Dating Provençal Charters: It’s A Complete Mess

Yesterday I spent an afternoon matching up charter dating clauses. “Sounds like fun!” you say? Eh, well, at least the results were interesting. But, what do I mean by ‘matching up charter dating clauses’? Well, I’m still looking at mid-century Provence. Charters from this region are usually dated by the regnal year of the king, in this case Conrad the Pacific. Sometimes, you can’t do much with that – a charter dated ‘3rd May, in the 7th year of the reign’ can’t be checked against anything. But, sometimes there’s more – there’s a day of a week, an indiction (a separate dating system left over from the Roman tax administration), or even an anno Domini date! So with a dating clause which says ‘Tuesday, 3rd May, in the 7th year of the reign’, you can look at in which years the 3rd May is a Tuesday, and work backwards from there to see when people thought the reign started. And that’s what I was doing: trying to work out when people thought Conrad the Pacific had begun to be king in Provence. Now, in Burgundy, Conrad succeeded his father in 937, and we can see him in action in Provence for the first time in 943 – so are either of these dates used?

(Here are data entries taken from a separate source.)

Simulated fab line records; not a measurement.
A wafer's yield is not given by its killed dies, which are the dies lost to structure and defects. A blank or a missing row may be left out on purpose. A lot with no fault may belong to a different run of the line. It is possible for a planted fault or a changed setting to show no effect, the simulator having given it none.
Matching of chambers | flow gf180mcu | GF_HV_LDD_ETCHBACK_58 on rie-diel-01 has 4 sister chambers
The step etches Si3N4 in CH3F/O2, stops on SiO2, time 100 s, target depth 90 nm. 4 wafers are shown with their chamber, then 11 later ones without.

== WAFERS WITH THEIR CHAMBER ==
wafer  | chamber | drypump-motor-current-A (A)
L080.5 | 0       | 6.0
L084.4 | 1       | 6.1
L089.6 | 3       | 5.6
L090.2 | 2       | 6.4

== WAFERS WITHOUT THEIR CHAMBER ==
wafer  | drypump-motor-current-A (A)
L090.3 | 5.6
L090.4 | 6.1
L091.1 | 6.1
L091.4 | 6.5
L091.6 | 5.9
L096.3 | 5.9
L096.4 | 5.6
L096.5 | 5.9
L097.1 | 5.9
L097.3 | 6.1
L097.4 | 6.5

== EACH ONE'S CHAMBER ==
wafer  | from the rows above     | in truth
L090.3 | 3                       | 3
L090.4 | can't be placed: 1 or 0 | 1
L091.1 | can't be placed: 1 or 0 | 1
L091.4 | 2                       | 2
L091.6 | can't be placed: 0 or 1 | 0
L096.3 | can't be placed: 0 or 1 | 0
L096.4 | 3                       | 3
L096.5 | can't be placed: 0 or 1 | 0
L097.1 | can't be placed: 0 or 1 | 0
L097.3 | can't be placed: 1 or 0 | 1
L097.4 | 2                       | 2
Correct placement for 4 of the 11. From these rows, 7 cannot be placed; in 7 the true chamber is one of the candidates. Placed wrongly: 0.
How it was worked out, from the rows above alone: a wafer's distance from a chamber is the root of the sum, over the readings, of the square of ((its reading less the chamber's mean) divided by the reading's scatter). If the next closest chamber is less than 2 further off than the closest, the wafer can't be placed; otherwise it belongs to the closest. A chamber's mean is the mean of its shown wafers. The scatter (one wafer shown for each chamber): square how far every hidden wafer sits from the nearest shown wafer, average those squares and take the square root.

Ha, ha, ha. I wish it were that simple. Over the course of yesterday, I found charters which appeared to begin the reign in every year from 931 to 948 except 932 and 947. Some of these dates are clearly the result of people not using the indiction correctly: comparing the indiction and the regnal year on these two charters – and each has a couple of plausible dates they could mean – you find that they appear to think that Conrad started reigning in 931/946 or 933/948 respectively, dates which are so clearly arbitrary and wrong that they must be the result of simple error.

However, some cases are more complicated. This charter (issued by the Archbishop of Besançon, so not actually Provençal, but that just makes it weirder) is dated Friday, 14th May, in the 25th year of Conrad’s reign. If you look at what years had 14th May on a Friday, the only possible candidate in this case in 969 – but that places Conrad’s reign as beginning in 944. This other charter, written in the same regnal year and dated to Wednesday 3rd June in 963, in the 25th year of Conrad’s reign. As it happens, 3rd June 963 was a Wednesday, so that’s right – but following these elements puts the beginning of Conrad’s reign in 938.

Sometimes, there are a couple of possibilities. This document is dated to Wednesday 22nd November, in the 6th year of Conrad’s reign. This could quite plausibly be either 943 or 948, putting Conrad’s reign as beginning in either 938 or 942; there’s no way of telling.

I could multiply these examples – well, not quite endlessly, but I’ve found about fifty documents where you can do this kind of calculation. The most popular single date is 939, but not by very much, and you find varying dates throughout Conrad’s – very long – reign. (What happened in 939, incidentally? Not a clue. It is unclear to me why exactly you’d be dating from 939…) What this says to me is that no-one knew when Conrad had started to be king. They knew he was their king now, but the absence of a generally-agreed date for the beginning of his reign and the sheer range of variables involved suggests that this was an ex post facto treatment of a status quo which only became quo in the mid-940s. So far, so good – most historians would agree with this and I’m not saying anything new here. But you can go further than that, because what it says about Conrad’s legitimacy as king is that it wasn’t hereditary, and it wasn’t connected to his rule in Transjurane Burgundy (otherwise people would have started to date by his rule there starting in 937). Conrad’s rule in Provence had nothing to do with his father King Rudolf II, but was an outside takeover of a separate political community which continued to see itself as separate.